It sounds like Trump wants US content to be 50% in cars sold in Canada and Mexico too. Why would those countries even consider that. They are both big enough to just stop importing cars from the US and have 100% locally made cars. Those cars would cost more, but cars imported from the US already cost more that Asian cars.
Kevin, the math is simple. Canada vehicle sale volume is 10% of that for the US. If trade is balanced and the average value of. Ehicles in the two countries is comparable, US content should be 9x higher than Canada content. I recognize other countries are the source of some parts, but that should affect the ratio to balance trade between 2 subject counties.
If the administration is seeking a content value for the entire industry,… and domestic manufacturers have ~50% market share, then the administration’s goal of 40-45% seems very reasonable.

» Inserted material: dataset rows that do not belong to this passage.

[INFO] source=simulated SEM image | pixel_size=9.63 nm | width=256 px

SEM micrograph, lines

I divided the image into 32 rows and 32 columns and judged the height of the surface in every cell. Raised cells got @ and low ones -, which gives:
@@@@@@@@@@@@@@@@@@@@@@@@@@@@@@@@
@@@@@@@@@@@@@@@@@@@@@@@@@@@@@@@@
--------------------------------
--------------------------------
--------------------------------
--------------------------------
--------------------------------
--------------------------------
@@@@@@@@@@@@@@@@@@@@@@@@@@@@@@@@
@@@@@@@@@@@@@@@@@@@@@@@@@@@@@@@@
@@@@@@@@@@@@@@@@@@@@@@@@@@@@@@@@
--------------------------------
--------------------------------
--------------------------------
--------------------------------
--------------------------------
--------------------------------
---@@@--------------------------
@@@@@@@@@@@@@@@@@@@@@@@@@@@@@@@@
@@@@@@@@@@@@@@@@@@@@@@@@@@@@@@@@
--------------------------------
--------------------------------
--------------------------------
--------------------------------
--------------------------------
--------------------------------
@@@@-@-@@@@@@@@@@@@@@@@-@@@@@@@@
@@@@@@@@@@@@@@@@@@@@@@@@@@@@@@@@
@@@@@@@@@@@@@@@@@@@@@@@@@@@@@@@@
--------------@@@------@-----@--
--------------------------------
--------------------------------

BTW, I am not taking sides in the US political spectrum. Both parties have been an embarrassment for 2 decades.
Drew —
I’m not taking sides either and would acknowledge that these type of agreements are part of what governments are supposed to work on. Yet, how can this administration and previous ones, be so heavy handed and so deeply interested in what goes into and makes up a vehicle, with the intent of encouraging local manufacturing, when Apple has little to NO manufacturing in its home market and is one of the most valuable companies in the world! Shouldn’t they have the same requirements and be expected to build locally too?! While I understand that Apple makes no claim of their products being made locally. Yet, if the only this that makes it a local company is location of its corporate headquarters, that does seem right either, even if it’s legal?! But that is a different argument!
Somehow, except for some disputes regarding softwood lumber, trade between the U.S. and Canada mostly worked pretty well for 150 years, until Trump. Cars and parts went back and forth. Chrysler minivans have been made in Windsor, Ontario since 1983, and I suppose that is now threatened.
Since the U.S. consumes about 16% of the world’s coffee, should 16% of the world’s coffee be grown in the U.S.? Different locations are good locations for producing different products, various “developed” countries for cars, the U.S. for corn and soybeans, South America for coffee and bananas, and Asia for smart phones. Do trade wars ever have “winners”?
There are NEVER any winners in a trade war over the long run. History repeatedly shows that to be the case. However, sometimes there are perceived short term benefits from meddling in the economy, which sadly is why politicians (and narcissists) get all lathered up about doing it.